Divorce ranks above pretty much all of the stressful events in life. It leaves families and friends divided, finances destroyed and hopes and ambitions unfulfilled. Sometimes divorce is the only way couples can remove themselves and their children from an abusive situation; whether that is through physical, emotional or financial harm.
For everyone, the first port of call is a solicitor.
Solicitors do not care about your personal life.
Solicitors are under pressure to achieve billing targets.
Solicitors bill you based on 6 minute time intervals (calculated at a tenth of their hourly rate).
Every time you call a solicitor to complain about your ex-spouse it costs you money, not them.
Solicitors bill most of their money in a divorce in writing pointless letters to your ex.
Solicitors need you to remain as a client for as long as possible because they have worked out how much you are prepared to pay them on a monthly basis.
The first question a solicitor needs to know is how much you are worth.
By the time you get to see a barrister or a judge in court there is almost no money left to fight over.
At court you will feel intense pressure to “settle” your case. Largely because there’s very little money left in it for the lawyers.
I’ve saved the worst for last. Litigation will destroy your and your children’s lives. Fact.
You are always pulled in by a “free first hour” appointment. This is a recruiting exercise, largely designed to give you unrealistic expectations about your case. You are then encouraged to hand over a retainer, a first £1000. This money vaporises instantly and after the first letter, you will be asked for more. I lost count of the number of clients who I would meet for the first time at court as their barrister, giving them advice on how the judge would view their case; only to be asked “why wasn’t I told this a year ago”? The answer lies in 1-10 (above).
Am I criticising solicitors here? No. I’m criticising the culture of litigation. Solicitors are no different to any other individual in business: they are in it to make money. Many times, solicitors are essential to the process because they can insulate victims of abuse from their abuser. They know how to access protection for vulnerable children in ways you wouldn’t have known about.
So where does mediation sit in all of this?

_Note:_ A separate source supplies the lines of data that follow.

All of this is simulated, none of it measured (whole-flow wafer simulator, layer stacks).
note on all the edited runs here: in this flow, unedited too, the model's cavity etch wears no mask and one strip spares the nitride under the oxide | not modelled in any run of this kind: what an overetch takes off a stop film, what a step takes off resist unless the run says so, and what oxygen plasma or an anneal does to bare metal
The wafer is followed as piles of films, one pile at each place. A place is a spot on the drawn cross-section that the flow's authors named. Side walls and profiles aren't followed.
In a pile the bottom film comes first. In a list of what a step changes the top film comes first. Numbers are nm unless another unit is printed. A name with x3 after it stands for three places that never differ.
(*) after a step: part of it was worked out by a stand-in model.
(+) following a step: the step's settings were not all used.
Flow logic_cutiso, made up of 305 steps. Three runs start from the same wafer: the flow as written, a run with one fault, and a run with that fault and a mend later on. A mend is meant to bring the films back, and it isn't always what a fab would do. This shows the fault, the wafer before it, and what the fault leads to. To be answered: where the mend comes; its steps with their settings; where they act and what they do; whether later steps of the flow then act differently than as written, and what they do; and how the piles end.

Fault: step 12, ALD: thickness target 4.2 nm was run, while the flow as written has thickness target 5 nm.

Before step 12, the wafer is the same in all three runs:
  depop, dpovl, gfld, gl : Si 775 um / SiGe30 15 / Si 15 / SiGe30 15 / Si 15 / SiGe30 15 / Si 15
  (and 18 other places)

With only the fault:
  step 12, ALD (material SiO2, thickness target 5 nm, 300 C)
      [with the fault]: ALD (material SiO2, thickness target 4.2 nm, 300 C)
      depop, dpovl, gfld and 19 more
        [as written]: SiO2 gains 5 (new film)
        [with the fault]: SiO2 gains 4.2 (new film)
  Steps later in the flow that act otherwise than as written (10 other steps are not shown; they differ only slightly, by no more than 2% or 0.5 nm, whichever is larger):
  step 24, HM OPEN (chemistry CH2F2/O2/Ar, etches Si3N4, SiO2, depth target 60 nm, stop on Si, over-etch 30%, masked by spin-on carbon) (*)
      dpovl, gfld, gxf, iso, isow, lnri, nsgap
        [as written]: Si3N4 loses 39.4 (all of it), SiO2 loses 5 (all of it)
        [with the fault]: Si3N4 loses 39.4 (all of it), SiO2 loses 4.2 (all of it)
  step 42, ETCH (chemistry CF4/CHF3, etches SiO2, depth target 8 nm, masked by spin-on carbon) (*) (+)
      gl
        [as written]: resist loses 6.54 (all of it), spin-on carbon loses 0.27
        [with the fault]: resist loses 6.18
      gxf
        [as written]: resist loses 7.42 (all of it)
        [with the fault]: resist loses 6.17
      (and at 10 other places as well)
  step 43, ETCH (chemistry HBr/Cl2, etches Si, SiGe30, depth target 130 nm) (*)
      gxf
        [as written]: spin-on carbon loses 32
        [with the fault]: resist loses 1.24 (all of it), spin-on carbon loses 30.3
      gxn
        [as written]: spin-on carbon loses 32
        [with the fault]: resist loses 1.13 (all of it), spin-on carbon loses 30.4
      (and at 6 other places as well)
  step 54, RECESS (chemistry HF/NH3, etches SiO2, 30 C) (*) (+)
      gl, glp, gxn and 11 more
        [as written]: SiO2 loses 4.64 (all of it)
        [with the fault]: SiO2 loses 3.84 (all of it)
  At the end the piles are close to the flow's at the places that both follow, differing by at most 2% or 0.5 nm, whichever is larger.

The government has tried to encourage litigants to pursue mediation first. However, their mechanism was never robust enough. To open the door to a court application all you need to do is to attend a Mediation Information Assessment and tell the mediator you don’t want to mediate. I’m not saying that solicitors encourage you to do this, all I’m saying is that there is no money in it for them if you decide to mediate your case rather than fight it in court.
A court application will eat your life for at least a year, if not more. Mediation can resolve your dispute in a matter of hours for a fraction of the cost. That is the financial and emotional cost I am referring to.